Owner of Wildlife Waystation Abandons Fund-Raising Events

May 16, 1985|T. W. McGARRY | Times Staff Writer

The founder of the Wildlife Waystation, a refuge for about 500 homeless lions, tigers, bears and other wild animals in Little Tujunga Canyon, said Wednesday that she is abandoning efforts to hold the fund-raising events that keep the refuge operating.

The decision by Martine Colette places in doubt the future of the 160-acre facility, which may be a victim of its own popularity.

The refuge, which has been supported for eight years by donations, volunteer labor and fund-raising events, provides a home for wild animals abandoned by private owners, victimized by mistreatment or exiled for attacking human beings. It has a feed bill of $25,000 a month, according to Colette.

The growing crowds at the barbecues, chili cook-offs and Western festivals Colette staged to raise money drew the attention of county authorities. The crowds--10,000 at the last event--were too big to allow the events to be considered private parties, authorities told Colette, warning that she would have to meet regulations covering public gatherings.

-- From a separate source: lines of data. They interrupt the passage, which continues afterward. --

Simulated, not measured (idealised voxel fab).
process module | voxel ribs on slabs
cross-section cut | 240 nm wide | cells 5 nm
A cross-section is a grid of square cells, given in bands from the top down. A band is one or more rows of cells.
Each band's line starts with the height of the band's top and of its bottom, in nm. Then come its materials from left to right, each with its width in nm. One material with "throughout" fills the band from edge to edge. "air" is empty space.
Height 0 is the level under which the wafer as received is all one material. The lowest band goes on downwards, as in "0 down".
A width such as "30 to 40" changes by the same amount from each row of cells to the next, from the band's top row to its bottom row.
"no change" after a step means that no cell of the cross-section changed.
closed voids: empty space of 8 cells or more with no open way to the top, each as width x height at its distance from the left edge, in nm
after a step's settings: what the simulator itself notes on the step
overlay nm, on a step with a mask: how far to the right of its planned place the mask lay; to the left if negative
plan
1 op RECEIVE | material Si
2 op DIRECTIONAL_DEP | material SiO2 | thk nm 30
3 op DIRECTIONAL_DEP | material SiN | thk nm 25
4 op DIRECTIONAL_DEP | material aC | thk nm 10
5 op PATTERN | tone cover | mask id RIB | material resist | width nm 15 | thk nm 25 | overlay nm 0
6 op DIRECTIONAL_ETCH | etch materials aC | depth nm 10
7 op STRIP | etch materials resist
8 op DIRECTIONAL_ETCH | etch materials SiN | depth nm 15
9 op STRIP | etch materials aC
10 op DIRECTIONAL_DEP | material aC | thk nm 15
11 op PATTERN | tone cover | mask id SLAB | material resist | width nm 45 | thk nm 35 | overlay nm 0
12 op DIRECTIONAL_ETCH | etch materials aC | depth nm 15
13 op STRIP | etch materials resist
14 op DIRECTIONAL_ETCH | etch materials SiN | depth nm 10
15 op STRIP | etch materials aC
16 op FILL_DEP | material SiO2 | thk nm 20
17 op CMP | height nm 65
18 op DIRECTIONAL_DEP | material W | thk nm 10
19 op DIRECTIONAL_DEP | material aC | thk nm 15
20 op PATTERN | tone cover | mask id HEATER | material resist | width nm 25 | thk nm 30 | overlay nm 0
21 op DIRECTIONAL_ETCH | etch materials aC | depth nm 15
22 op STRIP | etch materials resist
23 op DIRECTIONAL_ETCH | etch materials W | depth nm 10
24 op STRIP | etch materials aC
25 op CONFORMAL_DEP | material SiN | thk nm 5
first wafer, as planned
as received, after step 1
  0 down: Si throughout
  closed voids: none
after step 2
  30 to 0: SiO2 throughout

Colette estimated that it would cost $350,000 to meet the county's conditions.

She has been exploring alternatives with county officials. They recently discussed a plan to stage a barbecue, originally scheduled for May 19 at the refuge, in early June at Hansen Dam Park, six miles away. Shuttle buses would be used to take 1,000 people at a time to the facility to see the animals.

"Where would we get the buses?" Colette asked. "Besides, our fund-raising people feel the events in the past were successful because of the ranch atmosphere, the wild animals, that kind of thing, that we would not have in the park."

Colette said she decided Wednesday that "the fund-raisers are totally killed. Everybody in the county government said, 'Gee, we'd like to help,' but no solution has been found. We're trying to raise some money through public appeals to hold off the creditors."

The refuge is $47,000 in debt to its feed suppliers, who are about to cut off her credit, Colette said. "I don't know where the money will come from," she added.